The complaint further alleges that on or around August 13, 2004, Huffy issued a press release announcing that, in the course of its review of the Corporation's financial statements for the first quarter of 2004, it determined that certain accounting entries, estimated in the range of $3.5 to $5.0 million related primarily to customer deductions, credits and reserves for inventory valuation and doubtful account receivables for Huffy Sports Canada (formerly known as Gen-X Sports) were more properly reflected in the period ended December 31, 2003 rather than in the first quarter of 2004. As a result, the next trading day, the price of Huffy common stock declined from $0.58 per share to $0.35 per share, a decline of 40 percent.
On August 16, 2004, the Company announced that the New York Stock Exchange ("NYSE") has determined that trading of Huffy common stock should be suspended immediately and that the NYSE will take steps to remove Huffy as a listed company on the NYSE. Finally, on October 20, 2004, the Company announced that the Company and all of its United States and Canadian subsidiaries have filed voluntary petitions for protection under Chapter 11 of the United States Bankruptcy Code in the United States Bankruptcy Court for the Southern District of Ohio.

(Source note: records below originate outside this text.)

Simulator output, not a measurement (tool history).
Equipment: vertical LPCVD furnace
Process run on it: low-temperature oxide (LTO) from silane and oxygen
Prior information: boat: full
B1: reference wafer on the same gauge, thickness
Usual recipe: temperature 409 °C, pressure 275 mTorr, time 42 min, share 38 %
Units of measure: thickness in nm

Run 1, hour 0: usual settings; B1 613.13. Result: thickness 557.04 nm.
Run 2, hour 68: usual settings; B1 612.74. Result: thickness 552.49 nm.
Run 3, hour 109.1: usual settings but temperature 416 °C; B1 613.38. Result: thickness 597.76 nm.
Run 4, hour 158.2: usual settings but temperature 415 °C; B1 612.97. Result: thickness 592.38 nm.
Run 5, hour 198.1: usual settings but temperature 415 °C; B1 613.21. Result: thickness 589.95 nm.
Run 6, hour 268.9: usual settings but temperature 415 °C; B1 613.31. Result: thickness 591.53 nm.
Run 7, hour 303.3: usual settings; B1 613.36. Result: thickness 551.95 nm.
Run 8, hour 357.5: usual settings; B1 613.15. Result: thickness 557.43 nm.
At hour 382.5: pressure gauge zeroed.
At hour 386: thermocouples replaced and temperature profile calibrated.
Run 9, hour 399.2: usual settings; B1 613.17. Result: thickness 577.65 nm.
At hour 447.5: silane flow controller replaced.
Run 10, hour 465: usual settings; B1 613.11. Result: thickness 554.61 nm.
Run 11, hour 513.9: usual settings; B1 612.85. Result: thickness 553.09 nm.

According to the docket, a Consolidated Complaint was filed on July 29, 2005, by the Alaska Hotel Group. On September 27, 2005 all defendants filed a motion to dismiss the complaint. On September 17, 2008, Judge Walter H. Rice granted in part and denied in part the defendants’ motion to dismiss. On June 5, 2009, the defendants filed a Motion for Summary Judgment Based on Lead Plaintiffs' Lack of Standing--Notice of Filing Under Seal and a Motion for Partial Summary Judgment On Plaintiffs' Allegations Regarding The April 16, 2002 and June 17, 2002 Huffy Corporation Press Releases.
On February 10, 2010, the Court ordered that the above captioned cause be administratively processed in anticipation of a final agreement for preliminary approval, including certification of the class within 60 days.
May 12, 2010, a Stipulation of Settlement Agreement and Release was executed by the parties involved.
On May 24, 2010, a Corrected Stipulation of Settlement Agreement and Release was executed by the parties involved.
On June 04, 2010, an Order Preliminarily Approving The Stipulation Of Settlement Agreement And Release, and Providing For Notice was issued by the Court.
On October 20, 2010, an Order Approving Plan of Allocation of Settlement Proceeds; an Order Awarding Attorneys' Fees and Expenses To Plaintiffs' Counsel and Expenses To Lead Plaintiffs; and a Final Judgment and Order of Dismissal With Prejudice were issued by the Court in accordance with the stipulation of the parties.